The free-agent frenzy keeps rolling along.
The Pittsburgh Penguins made an effort to shore up their forward depth on Wednesday afternoon, signing Brock McGinn to a four-year deal worth an average annual value of $2.75 million.
The 27-year-old had blossomed into a solid defensively-minded winger during his six years with the Carolina Hurricanes, finishing this past season with 13 points in 37 games while averaging the highest ice time, just under 15 minutes, of his career. McGinn is a useful penalty-killer as well, likely replacing some of the value that Brandon Tanev had shorthanded now that the latter is in Seattle.
Still, this deal doesn't come without risk.
The money isn't an issue for the most part, barring any unforeseen disasters. It's the term that could make the team sweat.
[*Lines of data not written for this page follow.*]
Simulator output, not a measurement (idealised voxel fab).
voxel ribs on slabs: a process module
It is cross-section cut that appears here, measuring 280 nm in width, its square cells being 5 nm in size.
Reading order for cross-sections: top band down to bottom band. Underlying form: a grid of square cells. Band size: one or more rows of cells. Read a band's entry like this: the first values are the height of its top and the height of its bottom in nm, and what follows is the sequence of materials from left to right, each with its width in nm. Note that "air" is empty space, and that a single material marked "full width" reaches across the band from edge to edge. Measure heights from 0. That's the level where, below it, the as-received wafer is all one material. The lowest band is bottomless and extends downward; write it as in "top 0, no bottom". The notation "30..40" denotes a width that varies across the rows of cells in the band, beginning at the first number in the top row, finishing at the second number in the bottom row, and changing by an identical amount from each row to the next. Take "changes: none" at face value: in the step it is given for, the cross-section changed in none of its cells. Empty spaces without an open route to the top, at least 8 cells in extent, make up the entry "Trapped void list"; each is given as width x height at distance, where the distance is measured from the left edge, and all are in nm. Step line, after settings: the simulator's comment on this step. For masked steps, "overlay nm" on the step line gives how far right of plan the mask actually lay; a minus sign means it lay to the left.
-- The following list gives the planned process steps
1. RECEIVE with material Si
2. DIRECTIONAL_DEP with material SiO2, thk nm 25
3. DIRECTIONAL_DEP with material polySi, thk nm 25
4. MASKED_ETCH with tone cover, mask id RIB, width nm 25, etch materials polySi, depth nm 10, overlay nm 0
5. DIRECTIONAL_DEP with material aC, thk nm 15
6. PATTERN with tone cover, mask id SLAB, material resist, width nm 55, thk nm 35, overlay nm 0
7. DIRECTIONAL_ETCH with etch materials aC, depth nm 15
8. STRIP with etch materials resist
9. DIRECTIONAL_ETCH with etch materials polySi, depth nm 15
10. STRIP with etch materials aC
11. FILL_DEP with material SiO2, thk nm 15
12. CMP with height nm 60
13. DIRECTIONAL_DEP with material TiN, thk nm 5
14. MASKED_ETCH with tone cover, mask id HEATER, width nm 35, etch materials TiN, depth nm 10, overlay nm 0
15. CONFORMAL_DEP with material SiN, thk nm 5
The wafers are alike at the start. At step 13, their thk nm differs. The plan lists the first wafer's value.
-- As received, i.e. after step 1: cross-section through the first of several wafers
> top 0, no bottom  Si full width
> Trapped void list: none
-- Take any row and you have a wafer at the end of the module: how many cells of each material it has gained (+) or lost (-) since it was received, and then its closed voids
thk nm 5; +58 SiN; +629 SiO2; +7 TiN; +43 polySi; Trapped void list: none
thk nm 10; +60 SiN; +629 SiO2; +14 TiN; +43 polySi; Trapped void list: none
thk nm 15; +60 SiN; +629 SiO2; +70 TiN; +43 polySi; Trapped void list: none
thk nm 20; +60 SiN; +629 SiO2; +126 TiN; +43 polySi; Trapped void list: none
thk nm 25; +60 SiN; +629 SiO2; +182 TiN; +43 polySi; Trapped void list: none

Handing four years to a player of McGinn's calibre is always dicey, with depth pieces rarely necessitating lengthy commitments on their deals given how easily they are to replace. McGinn is a useful asset, that's for sure. But if his play dips as he approaches 30, which he will two years into this deal, the Penguins now can't let him walk and simply replace him with a younger player of similar value.
Banking on McGinn being just as good as he was last season for the next four years is not an overly grandiose risk more than it's largely unnecessary.
Regardless, McGinn now joins a Penguins team that will try to squeeze some success out of the last few years of Sidney Crosby and Evgeni Malkin.